Hellooo, Progressive Poem Pilgrims! 


It's my honor to host the Kidlit Progressive Poem 2020 here today and to contribute a line.  Well, technically, two lines for the next writer to choose from.  More on that in a sec.


The amazing Irene Latham began this adventure and organized it every April for years.  When she could look on the 2020 horizon, though, she realized she had 142 books coming out this year, many in the Spring.  (Okay... slight exaggeration.  But not much.) Anyway, Irene looked around for someone to pass the baton to, and who should come around a bayou bend but the ever-talented and also amazing Margaret Simon!  Thanks to both of you ladies for making the Progressive Poem a beloved addition to National Poetry Month.  


This year, Donna up in Maine started us off, and whoa - did she ever.  She didn't simply give us a first line - oh no, no, no.  She conjured up TWO lines for the Day 2 writer to choose from! Subsequent participants could not resist this kind of fun, so this year, it's a Progressive Poem with "Choose Your Own" sauce on top!


Here we are in the final few days, and I must say, I love how lyrical this year's sequential masterpiece is.  You can see for yourself below, with the two lines I had to choose from in bold at the bottom of the full poem. (Note - Yesterday was Dani Burtsfield's turn at Doing the Work That Matters . Alas, some technical glitches up and got loose and ruined her plans, so Margaret paddled over and helped keep everything afloat.  Thanks, Maragaret and Dani!)  From here, the poem will go to Jessica Bigi. 




Sweet violets shimmy, daffodils sway
along the wiregrass path to the lake.
I carry a rucksack of tasty cakes
and a banjo passed down from my gram.

I follow the tracks of deer and raccoon
and echo the call of a wandering loon.
A whispering breeze joins in our song
and night melts into a rose gold dawn.

Deep into nature's embrace, I fold.
Promise of spring helps shake the cold.
Hints of sun lightly dapple the trees
calling out the sleepy bees.

Leaf-litter crackles…I pause. Twig snaps.
I gasp! Shudder! Breathe out. Relax…
as a whitetail doe comes into view.
She shifts and spotted fawns debut.

We freeze. My green eyes and her brown
Meet and lock. Time slows down.
I scatter the cakes, backing away
Safely exiting this strange ballet.


I continue the path that winds down to the lake.
Missing my breakfast for beauty's sake.
But wait, what's that delicious smell?
Something familiar, I know so well.


It's a campfire. I follow my nose. I see


a circle of friends waving at me.


the very place I'm meant to be.


--- Two terrific options, right? I pondered all day.  My first impulse was the second line, as it just seemed to fit the tone of the poem and lended itself to more intimacy, I thought.  It personally felt more comfortable to my need-my-space self. But (said the little poetry muse on my other shoulder) - everybody has been isolating for weeks now, and the hunger for gathering in a group of more than two people in real space and not via a screen is a very strong pull!

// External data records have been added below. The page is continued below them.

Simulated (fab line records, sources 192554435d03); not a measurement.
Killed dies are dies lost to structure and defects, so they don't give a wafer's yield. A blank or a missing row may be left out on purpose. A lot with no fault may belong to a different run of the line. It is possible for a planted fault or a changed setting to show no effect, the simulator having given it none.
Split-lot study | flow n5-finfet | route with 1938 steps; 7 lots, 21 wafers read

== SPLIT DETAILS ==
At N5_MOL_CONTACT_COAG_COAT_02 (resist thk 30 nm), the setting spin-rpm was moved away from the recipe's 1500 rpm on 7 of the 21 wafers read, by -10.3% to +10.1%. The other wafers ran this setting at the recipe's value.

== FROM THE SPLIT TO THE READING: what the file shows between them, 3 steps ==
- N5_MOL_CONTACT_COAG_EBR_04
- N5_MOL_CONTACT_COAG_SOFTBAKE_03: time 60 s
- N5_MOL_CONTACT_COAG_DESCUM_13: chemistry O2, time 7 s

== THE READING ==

So, I WILL pick that circle of friends, but I'll let Jessica decide whether to join them or to meander on.   Here's that stanza with the chosen line and with two options from me: 


It's a campfire. I follow my nose. I see

a circle of friends waving at me.


OPTION 1: I free up my banjo, quicken my pace


OPTION 2: I offer a wave but keep to my plan


Take it away, Jessica!  NOTE:  You'll find Jessica's post tomorrow at this link at Donna's place, Mainely Write. (And if you want to see the complete schedule with hyperlinks, you can see the list Donna posted on the first day here.  I have the list over in my sidebar, but since I'd have to add each link separately instead of copy and paste code, I just flat didn't get around to it.)


Keep safe and well and wrapped up in poetry.  Our collabortive poem has been a refreshing journey!